At the local level, MDHS requires all community action agencies to 
conduct both pre-and postwork energy audits on homes. According to a 
community action agency official, the purpose of a pre-audit is to 
determine the most cost-effective measures for reducing energy costs 
associated with inefficiencies in the home, whereas the purpose of a 
postaudit is to determine whether appropriate improvements have been 
made and whether further work is needed. The official also stated that 
work on a particular home is not considered complete, nor is the 
contractor paid for the job, until the postweatherization audit is 
performed and the house passes the necessary criteria set out in the 
preweatherization audit. 

Mississippi Has Not Yet Distributed Recovery Act Education Funds to 
LEAs: 

The Recovery Act provides education funds to the State of Mississippi 
through ESEA Title I, Part A; SFSF; and IDEA. Recovery Act funds 
provided through ESEA Title I, Part A help local school districts 
educate disadvantaged youth and are in addition to those funds 
regularly allocated through the ESEA Title I program. The SFSF provides 
funds to states to help avoid reductions in education and other 
essential public services. Finally, the Recovery Act provides 
supplemental funding for programs authorized by IDEA, the major federal 
statute that supports special education and related services for 
infants, toddlers, children, and youth with disabilities. We conducted 
a detailed review of the Title I program and collected summary data for 
the SFSF and IDEA, Part B programs. 

MDE Providing Guidance and Reviewing LEAs' Applications for ESEA Title 
I, Part A Recovery Act Allocations: 

The Recovery Act provides $10 billion to help LEAs educate 
disadvantaged youth by making additional funds available beyond those 
regularly allocated through ESEA Title I, Part A. The Recovery Act 
requires these additional funds be distributed through states to LEAs 
using existing federal funding formulas, which target funds based on 
such factors as high concentrations of students from families living in 
poverty. In using the funds, LEAs are required to comply with current 
statutory and regulatory requirements and must obligate 85 percent of 
these funds by September 30, 2010.[Footnote 26] Education is advising 
LEAs to use the funds in ways that will build the agencies' long-term 
capacity to serve disadvantaged youth, such as through providing 
professional development to teachers. Education made the first half of 
states' Recovery Act ESEA Title I, Part A funding available on April 1, 
2009, and announced on September 4, 2009, that it had made the second 
half available. 

As of September 4, Mississippi has received $132.9 million in ESEA 
Title I, Part A Recovery Act funds. The state had released none of 
these funds to LEAs as of September 8. MDE officials told us that each 
LEA is required to submit an application to the state, outlining its 
planned uses of these funds. These applications were due to the MDE at 
the end of July. As of September 8, 2009, several LEAs had not yet 
submitted their applications. According to MDE, it will review 
applications through the end of September. 

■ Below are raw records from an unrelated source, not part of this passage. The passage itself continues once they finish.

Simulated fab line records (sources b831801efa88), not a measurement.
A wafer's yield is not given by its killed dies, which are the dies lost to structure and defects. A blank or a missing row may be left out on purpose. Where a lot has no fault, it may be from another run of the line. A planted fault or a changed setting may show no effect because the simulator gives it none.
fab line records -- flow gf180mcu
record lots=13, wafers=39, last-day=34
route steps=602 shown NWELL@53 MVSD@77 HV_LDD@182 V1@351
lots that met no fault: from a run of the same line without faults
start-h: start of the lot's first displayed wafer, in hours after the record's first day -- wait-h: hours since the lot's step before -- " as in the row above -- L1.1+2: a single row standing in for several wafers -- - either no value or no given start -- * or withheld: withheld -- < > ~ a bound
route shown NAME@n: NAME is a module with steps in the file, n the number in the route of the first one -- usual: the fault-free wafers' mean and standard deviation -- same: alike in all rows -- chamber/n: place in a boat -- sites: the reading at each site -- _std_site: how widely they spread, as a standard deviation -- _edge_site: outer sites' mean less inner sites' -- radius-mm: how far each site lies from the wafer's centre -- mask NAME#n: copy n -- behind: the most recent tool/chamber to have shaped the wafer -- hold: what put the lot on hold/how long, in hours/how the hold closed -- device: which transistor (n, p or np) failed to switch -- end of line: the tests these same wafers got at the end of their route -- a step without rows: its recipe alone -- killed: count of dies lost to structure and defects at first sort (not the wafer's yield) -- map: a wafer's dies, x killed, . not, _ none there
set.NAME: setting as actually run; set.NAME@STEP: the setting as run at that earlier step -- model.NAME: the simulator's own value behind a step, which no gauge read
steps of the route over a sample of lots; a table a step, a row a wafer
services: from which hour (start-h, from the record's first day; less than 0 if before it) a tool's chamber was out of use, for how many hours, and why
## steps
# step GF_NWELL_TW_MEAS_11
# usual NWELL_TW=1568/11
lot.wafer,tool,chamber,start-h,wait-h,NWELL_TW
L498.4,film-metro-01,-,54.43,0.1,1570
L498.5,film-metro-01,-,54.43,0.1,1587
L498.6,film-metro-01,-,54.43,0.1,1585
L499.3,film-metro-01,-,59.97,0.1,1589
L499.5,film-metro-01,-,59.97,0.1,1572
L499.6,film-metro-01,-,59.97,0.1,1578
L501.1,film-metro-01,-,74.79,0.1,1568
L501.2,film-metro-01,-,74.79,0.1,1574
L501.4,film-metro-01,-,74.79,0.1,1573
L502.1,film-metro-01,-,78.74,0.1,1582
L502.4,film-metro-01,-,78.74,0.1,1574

Along with ESEA Title I Recovery Act application packets, MDE released 
a guidance package to LEAs outlining the application process and 
suggesting uses of ESEA Title I Recovery Act funds. In addition to 
considering the guiding principles of the Recovery Act, MDE encouraged 
the LEAs to use the funds in ways that would allow for increased 
capacity, extended school days, professional development, instructional 
supplies and materials, transparency and accountability, school reform, 
and parental involvement. Included in the ESEA Title I, Part A Recovery 
Act application package is an additional requirement that MDE normally 
does not place on ESEA Title I, Part A funds. MDE is requiring that 
each LEA address at least two of five ESEA performance goals and 
indicators. One goal is to help all students attain high standards in 
reading/language arts and mathematics, as indicated by the percentage 
of students who perform at an acceptable level on state assessments. 
Another goal is to enable all students with limited English skills to 
achieve high academic standards, as indicated by state assessments. 
Goals also include having "highly qualified" teachers teach all 
students in safe, drug free environments that are conducive to 
learning. Finally, ESEA performance goals include all students 
graduating from high school. In the application, an LEA must provide 
narrative on how they will achieve these goals, as well as a budget 
narrative detailing how the ESEA Title I, Part A Recovery Act funds 
will be used. 

MDE Could Pursue ESEA Title I Waivers: 

MDE officials told us that they are concerned about the LEAs' ability 
to obligate Recovery Act ESEA Title I funds in addition to regular ESEA 
Title I, Part A funds within the ESEA spending timeframes. That is, MDE 
is concerned that the LEAs cannot obligate 85 percent of the funds by 
September 30, 2010, and the full amount by September 30, 2011. MDE is 
considering applying to Education for a waiver that would allow MDE to 
waive the carryover limitation for individual LEAs. If granted, a LEA 
could carry over more than 15 percent of its Recovery Act allocation 
into the next fiscal year. Under ESEA, state education agencies 
currently have authority to waive carryover limitations only once every 
three years if the requests are reasonable and necessary. The waiver 
MDE wishes to apply for would allow it to grant waivers to LEAs more 
frequently if the LEAs needed additional time to expend their Recovery 
Act allocations. MDE officials said that they are currently assessing 
the guidance from Education on this issue, as well as surveying the 
LEAs in the state to determine if there is concern and interest among 
the LEAs in applying for such a waiver. In addition, MDE officials told 
us that they are interested in applying for permission to use the SFSF 
funds to satisfy maintenance-of-effort requirements for ESEA Title I. 
[Footnote 27] According to MDE officials, they have asked for, but not 
yet received, clarification on this issue from Education. 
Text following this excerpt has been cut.